A Singaporean investor recently made waves in the art world when he spent a record-breaking SGD 93 million (USD 69 million) worth of cryptocurrency on a digital art piece.
The piece was sold in the form of a non-fungible token (NFT), which is a unique cryptographic token that exists on the Ethereum blockchain. However, since each NFT is unique, it cannot be traded or exchanged at equivalency. Therefore, digital tokens can be thought of as certificates of ownership for virtual or physical assets.
Each NFT has a unique identification code and metadata that distinguishes one from another, which differs from other forms of currencies. For example, one bitcoin is always equal in value to another bitcoin. Similarly, a single unit of ether is always equal to another unit.

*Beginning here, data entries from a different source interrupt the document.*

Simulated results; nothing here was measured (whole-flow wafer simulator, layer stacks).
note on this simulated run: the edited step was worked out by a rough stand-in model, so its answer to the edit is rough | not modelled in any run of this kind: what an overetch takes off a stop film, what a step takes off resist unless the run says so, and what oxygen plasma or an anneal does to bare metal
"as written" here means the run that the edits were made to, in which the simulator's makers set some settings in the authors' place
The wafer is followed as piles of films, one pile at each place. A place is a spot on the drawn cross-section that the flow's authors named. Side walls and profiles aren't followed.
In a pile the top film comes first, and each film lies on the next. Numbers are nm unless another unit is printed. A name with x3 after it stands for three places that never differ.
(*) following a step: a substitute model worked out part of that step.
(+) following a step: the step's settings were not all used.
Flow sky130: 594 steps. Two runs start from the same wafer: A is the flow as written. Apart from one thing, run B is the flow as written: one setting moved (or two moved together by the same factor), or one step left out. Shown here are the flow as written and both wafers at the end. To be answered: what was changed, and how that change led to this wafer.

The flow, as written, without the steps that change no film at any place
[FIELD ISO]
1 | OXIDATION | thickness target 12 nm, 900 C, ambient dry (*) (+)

Anyone can “tokenize” their work to sell as an NFT, and the interest to do so has been fueled by million-dollar sales hitting the headlines. For example, an animated gif of Nyan Cat—a 2011 meme of a flying pop-tart cat—sold for more than USD 500,000.
Most recently, digital clothing has been making waves in the NFT space, as something that consumers can purchase as well. According to digital fashion startup Republiqe, its digital clothing allows consumers to “look amazing without leaving the comfort of their homes” by imagining that they are their own “real-life avatar.”
Customers purchase digital clothes the same way they would buy apparel online, but with an added step. After selecting the garment that they would like to purchase, they will be required to upload an image of themselves.
Republiqe’s digital tailoring team then fits the customer’s new, fully sustainable, ethically produced, digital garment over their image. The image is then sent back to the customer, ready to share on social media in less than 72 hours.
In terms of cost, price points at Republiqe are similar to that of mainstream fashion brands. A long printed blazer will set a shopper back GBP 40 (USD 55), while an oversized t-shirt sells for GBP 20 (USD 28).
Republiqe founder James Gaubert has over 20 years of experience in the luxury fashion industry and has worked with brands like Chanel, LVMH, and Burberry. He decided to capitalize on his knowledge in luxury fashion to start Republiqe on three core pillars—creativity, technology, and sustainability.
“We wanted to challenge and disrupt the fashion industry, similar to what Elon Musk and Tesla have done to the automotive industry. I have seen firsthand the damage that is being caused to our planet by the fashion industry, along with unethical production, and this made me want to make a difference,” Gaubert told Vulcan Post.
As a fully digital brand, Republiqe does not have long manufacturing lead times, which enables the brand to be more agile and create garments off the cuff in response to social events and “moments that matter.”
It also does not operate within the usual confines of seasons that traditional brands operate around. “Our role is to constantly listen to, and understand our consumers, to create clothing around events that matter to them. For example, we have an Earth Day microcapsule, a Pride collection, and more,” said Gaubert.
Furthermore, another factor that sets Republiqe apart is that it is not limited by the types of fabrics and materials it can use, and the team’s creativity can flow freely. For example, a customer can have a fully diamond-encrusted garment and yet not have to pay a hefty sum.
The future of fashion?
According to James, the response to his digital clothes has been positive so far, and the team has sold over 500 garments within the first six months. He acknowledged that though the number might not seem significant for some, he considers it a huge success as digital fashion is a completely new space.
He believes that the future of fashion is digital. Even though there will always be a need for physical clothes, looking good on social media is extremely important to Gen Z consumers, who are keen on building an online personality.
Thus, Republiqe and other digital fashion brands provide Gen Z consumers with outfits they might not typically wear in real life, which James thinks will become more important in the future. “I expect to see a significant shift in spending over the coming years from physical to digital. The possibilities are endless,” he said.
There is still a long way to educate both manufacturers and consumers, but big brands like Moschino are already dipping their toes into the digital space.
It gives Gaubert the confidence that he is “on the cusp of something very big.”